Thursday, January 22, 2015

Testing 1, 2, 3. This is a test… only a test.

My Today’s Devotional: Thursday 1-8-15 (Quality Inn Portland)  

Scripture reading:   Gen 20-22        Luke 8

S. Gen 22:9-12  When they arrived at the place where God had told Abraham to go, he built an altar and placed the wood on it. Then he tied Isaac up and laid him on the altar over the wood.  And Abraham took the knife and lifted it up to kill his son as a sacrifice to the LORD.  At that moment the angel of the LORD shouted to him from heaven, "Abraham! Abraham!"  "Yes," he answered. "I'm listening." "Lay down the knife," the angel said. "Do not hurt the boy in any way, for now I know that you truly fear God. You have not withheld even your beloved son from me." NLT

O. “Testing 1, 2, 3 testing.  This is a test… only a test.” We all have heard these words.  But in this case, although this was indeed a test, Abraham had no such warning. He had first heard God’s voice when He called him to leave Ur of the Chaldees… a place rampant with idolatry.  He obeyed and moved away from his relatives not knowing where he was going. Since that time he had heard the voice of God many times.  He was getting acquainted with Jehovah God.  He had not flinched when God said, “Take your son, your beloved son.  Pack up for a week’s journey, take wood and fire and meet me at the top of Mount Moriah. There I am asking you to sacrifice your dear son.” Three days later, climbing up the slopes of Mount Moriah, Isaac, probably now a teenager, interrupts the silence, “Daddy, we’ve got the wood and the fire, but where is the sacrificial lamb?”  Obviously Isaac had witnessed his father sacrifice animals to God before.  His father trudges on, but certainly with a heavy heart, he answers, “God will provide a lamb, my boy.”  At the top Isaac helps his daddy find the large stones to build an altar.  When his dad produces the rope and approaches him, he had to capture the look in his daddy’s eyes.  He could have run for his life, but he surrenders to being tied up for the sacrifice.  Now he is stretched out uncomfortably on a pile of wood.  Did he squirm and scream?  Apparently he did not resist, but had total trust in his father.  Then he sees the knife lifted high and ready to plunge into his heart. 

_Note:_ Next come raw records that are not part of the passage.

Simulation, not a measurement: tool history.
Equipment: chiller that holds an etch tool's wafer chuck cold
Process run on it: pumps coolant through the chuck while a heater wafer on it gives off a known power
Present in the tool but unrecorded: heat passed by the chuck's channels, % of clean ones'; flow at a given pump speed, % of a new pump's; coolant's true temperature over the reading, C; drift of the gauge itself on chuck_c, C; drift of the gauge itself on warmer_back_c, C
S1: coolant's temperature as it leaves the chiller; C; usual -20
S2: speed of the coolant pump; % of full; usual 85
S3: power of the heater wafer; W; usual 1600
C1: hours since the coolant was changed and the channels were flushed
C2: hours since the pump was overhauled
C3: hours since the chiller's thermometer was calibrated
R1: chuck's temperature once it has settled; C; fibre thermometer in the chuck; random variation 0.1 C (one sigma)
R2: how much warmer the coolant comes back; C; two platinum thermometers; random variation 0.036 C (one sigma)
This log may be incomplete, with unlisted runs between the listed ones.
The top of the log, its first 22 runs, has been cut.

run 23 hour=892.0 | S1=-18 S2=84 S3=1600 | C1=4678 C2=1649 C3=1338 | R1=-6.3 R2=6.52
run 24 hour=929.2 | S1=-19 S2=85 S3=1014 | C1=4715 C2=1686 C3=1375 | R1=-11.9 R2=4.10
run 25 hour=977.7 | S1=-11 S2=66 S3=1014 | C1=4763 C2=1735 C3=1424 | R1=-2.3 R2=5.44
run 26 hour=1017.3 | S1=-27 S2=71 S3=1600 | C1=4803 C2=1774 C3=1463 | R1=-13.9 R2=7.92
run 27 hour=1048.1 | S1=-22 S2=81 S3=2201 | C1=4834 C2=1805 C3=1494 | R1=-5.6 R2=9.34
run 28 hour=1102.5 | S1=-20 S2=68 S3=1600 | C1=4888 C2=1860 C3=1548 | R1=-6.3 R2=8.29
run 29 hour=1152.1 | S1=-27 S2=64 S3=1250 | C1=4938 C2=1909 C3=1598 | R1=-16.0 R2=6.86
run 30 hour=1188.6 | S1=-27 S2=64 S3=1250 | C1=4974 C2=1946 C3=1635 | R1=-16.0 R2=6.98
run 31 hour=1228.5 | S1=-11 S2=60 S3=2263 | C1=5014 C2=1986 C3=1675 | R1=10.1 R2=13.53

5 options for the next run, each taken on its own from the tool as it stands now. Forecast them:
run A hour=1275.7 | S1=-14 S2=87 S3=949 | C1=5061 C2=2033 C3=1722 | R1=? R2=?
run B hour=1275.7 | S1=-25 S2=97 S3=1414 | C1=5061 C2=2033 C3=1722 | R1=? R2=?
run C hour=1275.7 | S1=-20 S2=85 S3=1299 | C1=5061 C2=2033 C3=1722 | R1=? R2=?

I wonder if that voice from heaven was audible to Isaac, too, or only to Abraham.  “Abraham!  Abraham!  Lay down that knife!  This is a test, only a test!  Now I know that you revere and obey me.” 

At a later date God’s Only Begotten Son was on the mountain of sacrifice.  “Father is this perhaps just a test?  Could we change the plan and settle for a test? Maybe again You will supply another lamb.  Oh! I hear You, Father. I hear You. This is for real! Then I surrender to You. Not my will, but Yours be done.”  And now I know that my Heavenly Father loves me, an unworthy sinner, because He has not withheld His Son, His only Begotten Son from me.  And this time it was not a test.

A.  I was just a little child responding to a missionary’s challenge.  The country might have been China or India or Africa… it made no difference.  Tears were flowing as I said, “Yes, God, I will go!”  I was sure that God was calling me, but then I rose from my knees and ran outside the church to play with other boys and forgot all about China, or wherever.  This same scene repeated itself in almost every missionary service… and there were many.  By the time I was a teenager it was easier.  I had gotten the picture.  This is a test, only a test.  I’m not going anywhere.  It’s just a test.  

Then one day a little, aged missionary lady, Ruth Couchman, visited my church.  At the close of the service I was going through my routine.  God seemed to be saying, “Ralph, I know you love this place where you are serving as pastor of the little church.  But I am calling you far away to Argentina.”  I quickly responded, “Yes, Lord I will go.  I will go.”  

And after 20 minutes of weeping for the lost souls of Argentina… I was asking, “This is only a test like all of the other times, no?” “No!  Not a test!  Oh God, just a minute!  Please let me start over!”  And finally in a flood of tears I was saying, “God, I will pick up my wife and three boys and go to Argentina on one condition… if You prove to me without a doubt that this is Your plan for my life.”  And the rest is history.

P.  Lord God of Heaven speak again to this weeping soul.  Let me hear Your tender voice calling me and may my answer always be, like the prophet Isaiah, “Here I am!  Send me!”  Maybe to only cross the street…or  maybe to cross the ocean.”  Amen.